A Birds Eye View
By Barry Dart
I’ve spent a bunch of years now in the outdoors either on a lake fishing, on a field edge coyote hunting, in a tree stand or ground blind hunting deer, bear and turkeys. In my early hunting years and with no mentor to guide me other then hunting magazines I spent hours trying to figure out how to be consistently successful.
It’s was the simple things that made the biggest difference in determining the outcome of a hunt. Part of hunting and being successful, in my opinion, is reading natures signs when you are in the bush.
One of the first “signs” I observed was squawking Blue Jays. On my first coyote hunt with my brother Brian I noticed the noise the Jays made in the bush when he would start calling. He explained that we’d got the attention of coyotes and the Jays where letting us know. As a coyote moves through the bush and out to a field edge the Jays will follow along overhead scolding as they go.
On many hunts after that when I would call, not always, but when the Blue Jays started to make a fuss, a coyote would appear. There are times you can predict where a coyote would show up based on where the Jays were flying in the trees above.

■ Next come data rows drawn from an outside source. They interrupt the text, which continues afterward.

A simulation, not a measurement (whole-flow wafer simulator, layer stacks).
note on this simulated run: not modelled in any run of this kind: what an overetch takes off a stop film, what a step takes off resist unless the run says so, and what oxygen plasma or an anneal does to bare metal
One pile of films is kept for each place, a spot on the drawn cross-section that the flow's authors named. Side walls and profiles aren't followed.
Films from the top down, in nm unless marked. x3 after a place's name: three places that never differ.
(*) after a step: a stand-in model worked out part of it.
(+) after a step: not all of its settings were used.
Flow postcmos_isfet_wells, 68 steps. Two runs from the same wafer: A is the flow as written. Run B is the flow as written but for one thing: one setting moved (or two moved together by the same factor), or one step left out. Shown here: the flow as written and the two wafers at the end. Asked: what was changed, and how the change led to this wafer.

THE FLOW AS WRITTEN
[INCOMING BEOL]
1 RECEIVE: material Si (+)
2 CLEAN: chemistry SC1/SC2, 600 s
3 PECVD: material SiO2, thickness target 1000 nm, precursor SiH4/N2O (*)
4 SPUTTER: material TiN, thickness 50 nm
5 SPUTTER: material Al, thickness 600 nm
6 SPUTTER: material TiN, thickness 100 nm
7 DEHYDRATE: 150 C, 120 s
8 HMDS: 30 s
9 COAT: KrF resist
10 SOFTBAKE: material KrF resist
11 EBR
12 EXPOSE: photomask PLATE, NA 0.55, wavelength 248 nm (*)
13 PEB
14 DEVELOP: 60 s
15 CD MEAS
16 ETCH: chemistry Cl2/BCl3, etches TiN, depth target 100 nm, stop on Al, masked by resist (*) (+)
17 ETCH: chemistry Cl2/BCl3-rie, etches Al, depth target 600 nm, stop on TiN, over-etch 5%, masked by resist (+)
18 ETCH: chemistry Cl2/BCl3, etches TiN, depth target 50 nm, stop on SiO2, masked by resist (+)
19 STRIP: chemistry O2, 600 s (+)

As with coyotes, the Blue Jays also like to give up the position of approaching bears to a bait site. Many times, while bear hunting, the “Blue Jay Alarm” would sound and within a few minutes I’d have a bear on the bait. It’s extremely helpful to get a “heads up” from nature especially when bear hunting. Bears acute sense of hears can detect the slightest sound you make on stand from a long way out. On my last bear hunt a week ago, the Jays gave the signal on 3 different bears in the 2 hours that I was on stand.